There are a lot of factors to consider when determining how much you can afford, but a good rule of thumb is to not let your monthly mortgage exceed 25% of your monthly take-home pay. Following this guideline will help you manage additional homeownership costs such as maintenance and repairs, while still keeping room for other financial goals like retirement and savings. There are also tons of affordability calculators you can find online, like this one!

Pre-Qualification and Pre-Approval both estimate the loan amount that you are likely to qualify for. This is an important first step in the home buying process to ensure you are looking at the right homes that fit your budget.

Pre-Qualification and Pre-Approval are often used interchangeably and can both help you stand out amongst the homebuyer competition. Both require you to supply an overview of your financial history such as your income, assets, debts, and credit score. However, most people look at pre-qualification as step one and pre-approval as step two because pre-approval requires formal documentation and verification.

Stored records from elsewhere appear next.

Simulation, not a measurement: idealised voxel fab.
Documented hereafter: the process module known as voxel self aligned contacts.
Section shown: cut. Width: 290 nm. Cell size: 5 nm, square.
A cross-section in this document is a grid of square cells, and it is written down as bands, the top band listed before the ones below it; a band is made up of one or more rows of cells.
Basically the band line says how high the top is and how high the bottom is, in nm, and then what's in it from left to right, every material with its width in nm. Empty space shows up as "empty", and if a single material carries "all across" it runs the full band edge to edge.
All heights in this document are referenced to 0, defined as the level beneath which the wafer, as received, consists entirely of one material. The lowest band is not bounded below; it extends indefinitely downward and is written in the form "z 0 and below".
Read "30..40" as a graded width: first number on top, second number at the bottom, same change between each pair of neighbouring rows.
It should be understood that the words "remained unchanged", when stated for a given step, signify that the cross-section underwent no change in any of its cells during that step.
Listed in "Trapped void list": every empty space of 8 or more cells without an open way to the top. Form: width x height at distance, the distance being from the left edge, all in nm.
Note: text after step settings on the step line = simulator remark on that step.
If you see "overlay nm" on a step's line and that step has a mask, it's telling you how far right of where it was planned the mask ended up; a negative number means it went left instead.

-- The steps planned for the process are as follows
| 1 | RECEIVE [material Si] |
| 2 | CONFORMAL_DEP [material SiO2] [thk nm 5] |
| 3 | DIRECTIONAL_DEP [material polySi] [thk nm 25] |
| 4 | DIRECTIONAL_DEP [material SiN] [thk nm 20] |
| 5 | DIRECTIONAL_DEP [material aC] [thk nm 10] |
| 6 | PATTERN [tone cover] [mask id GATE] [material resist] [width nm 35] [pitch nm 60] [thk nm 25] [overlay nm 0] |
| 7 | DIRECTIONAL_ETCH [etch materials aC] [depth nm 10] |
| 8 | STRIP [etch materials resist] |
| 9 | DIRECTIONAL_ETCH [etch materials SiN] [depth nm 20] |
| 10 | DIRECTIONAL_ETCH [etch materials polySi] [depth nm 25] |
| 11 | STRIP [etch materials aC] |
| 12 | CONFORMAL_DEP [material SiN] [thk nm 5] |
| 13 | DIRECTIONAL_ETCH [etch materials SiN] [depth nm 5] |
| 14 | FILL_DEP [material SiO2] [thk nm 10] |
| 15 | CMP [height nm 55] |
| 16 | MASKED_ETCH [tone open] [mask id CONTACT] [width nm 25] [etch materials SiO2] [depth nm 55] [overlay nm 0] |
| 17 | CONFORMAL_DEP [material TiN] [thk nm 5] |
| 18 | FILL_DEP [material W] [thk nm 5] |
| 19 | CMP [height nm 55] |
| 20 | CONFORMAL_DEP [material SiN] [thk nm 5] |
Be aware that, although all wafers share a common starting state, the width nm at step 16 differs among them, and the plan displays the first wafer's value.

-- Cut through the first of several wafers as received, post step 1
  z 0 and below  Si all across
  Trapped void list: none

The amount of time it takes to close a loan will differ from lender to lender, but a top mortgage lender should be able to close your loan within 30-45 days from application. Not having the proper documentation or having errors in your documentation may result in delays so it’s important to make sure you have all of your materials properly prepared.

Mortgage lenders will require you to provide certain documents in order to assess your ability to repay your loan. The Great Recession was due in part to borrowers not being adequately vetted for their ability to repay their loans. For this reason, the pre-approval process now requires significantly more paperwork. You will be asked to provide documentation regarding your employment and income, savings and assets, and outstanding debt.

Some of these documents include:

  • Tax returns
  • Pay stubs/W-2s
  • Bank statements
  • Credit history
  • Gift letters
  • Renting history
  • Work history

Most conventional loans require at least 5% down, but 20% is typically recommended. Mortgage companies often require borrowers to pay private mortgage insurance until they have 20% equity in the home. This additional fee is put in place to protect mortgage companies against borrowers who stop making payments on time.

Although this is standard, there are also many different loan programs that can help you purchase a home with less than 5% down. For example, some Veterans can qualify for VA loans that allow them to purchase a home with 0% down and no PMI. FHA loans can also allow first time homebuyers to purchase a home with as little as 3.5% down.

Your lender will be able to assess your financial situation and determine which programs you qualify for and which ones are best for your financial goals.